A remarkable tradition on Tanna called the ‘niel’ ceremony, will take place next week.
Minister of Lands, Ralph Regenvanu, visited the ‘ship of taro’ at Galilee area on Tanna, yesterday.
It is made up of approximately 50,000 tubers of taro.
It will be exchanged for yams on Wednesday, next week.
According to the minister, the name of the ceremony in the language of this area is ‘nieri’, while other areas on Tanna refer to it as ‘niel’.
“The Tree and the Canoe: History and Ethnogeography of Tanna,” authored by Joël Bonnemaison states that two of the great rites of Tanna’s contemporary kastom refer to the ‘nepro’ society, which entails the sharing of food among allies.
It further states that the ‘niel’ excludes any form of profit-making and does not designate a winner or loser.
“Tanna’s first society has no knowledge of debt, that powerful mechanism of social stratification which prevails in the graded societies of the northern part of the group,” writes Bonnemaison.
“Here, what has been received, is strictly given back, and what is owned is given away with expectations of receiving it back from one’s ally.”
He notes that the ‘niel’ rites tend to deal with specific food, citing examples of a ‘yam niel’ in exchange for a ‘taro niel’, a ‘banana niel’ for a ‘sugarcane or fish niel’.
Daily Post understands the highly respected late Chief Jacob Kapere was documenting the preparations of the niel ceremony, before his sudden passing.

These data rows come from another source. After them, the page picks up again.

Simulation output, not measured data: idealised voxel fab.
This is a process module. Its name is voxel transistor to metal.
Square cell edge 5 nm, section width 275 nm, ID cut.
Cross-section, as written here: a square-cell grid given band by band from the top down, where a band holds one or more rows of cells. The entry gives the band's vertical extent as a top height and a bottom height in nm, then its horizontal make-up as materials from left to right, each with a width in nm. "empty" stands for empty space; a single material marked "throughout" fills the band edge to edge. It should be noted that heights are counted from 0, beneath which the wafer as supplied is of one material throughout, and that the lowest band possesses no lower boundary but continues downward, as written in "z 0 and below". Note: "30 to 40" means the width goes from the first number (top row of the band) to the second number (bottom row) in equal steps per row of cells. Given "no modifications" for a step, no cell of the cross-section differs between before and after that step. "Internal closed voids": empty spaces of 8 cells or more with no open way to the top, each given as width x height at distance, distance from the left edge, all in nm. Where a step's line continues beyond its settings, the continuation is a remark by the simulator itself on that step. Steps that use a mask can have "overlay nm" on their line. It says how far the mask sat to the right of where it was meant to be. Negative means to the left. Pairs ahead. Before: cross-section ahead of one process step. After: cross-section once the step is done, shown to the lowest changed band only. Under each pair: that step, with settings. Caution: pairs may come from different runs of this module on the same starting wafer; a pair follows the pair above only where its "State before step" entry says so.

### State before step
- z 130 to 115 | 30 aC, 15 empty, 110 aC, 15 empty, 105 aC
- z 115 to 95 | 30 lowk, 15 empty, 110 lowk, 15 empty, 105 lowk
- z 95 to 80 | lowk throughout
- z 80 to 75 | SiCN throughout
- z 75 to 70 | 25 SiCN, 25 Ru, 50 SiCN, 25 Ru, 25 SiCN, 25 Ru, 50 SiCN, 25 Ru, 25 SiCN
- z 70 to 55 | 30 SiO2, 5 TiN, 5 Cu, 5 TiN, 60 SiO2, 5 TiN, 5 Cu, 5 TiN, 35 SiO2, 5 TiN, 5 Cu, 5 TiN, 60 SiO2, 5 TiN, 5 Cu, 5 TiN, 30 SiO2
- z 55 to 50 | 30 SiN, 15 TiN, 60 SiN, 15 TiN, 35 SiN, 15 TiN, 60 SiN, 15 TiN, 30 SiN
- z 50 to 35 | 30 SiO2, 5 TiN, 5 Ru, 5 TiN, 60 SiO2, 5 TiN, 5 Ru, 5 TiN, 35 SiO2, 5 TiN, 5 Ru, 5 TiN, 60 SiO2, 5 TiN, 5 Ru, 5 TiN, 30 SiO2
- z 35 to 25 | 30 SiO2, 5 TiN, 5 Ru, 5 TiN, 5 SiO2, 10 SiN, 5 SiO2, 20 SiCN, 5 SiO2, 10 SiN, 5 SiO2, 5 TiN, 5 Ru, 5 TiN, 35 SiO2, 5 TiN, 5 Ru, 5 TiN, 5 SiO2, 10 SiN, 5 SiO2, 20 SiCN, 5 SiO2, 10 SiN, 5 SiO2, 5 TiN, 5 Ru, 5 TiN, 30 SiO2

As former Director of the Vanuatu Kaljoral Senta (VKS), Kirk Huffman stated, it will be almost impossible for the nation to replace the late chief Kapere’s vast cultural filming experience.
The former VKS Director previously revealed that the late chief’s important field video film was his detailed film documentation of the opening ceremonies of the then newly-constructed vast traditional nakamal in the village of Purao, Tongoa, in January 1987.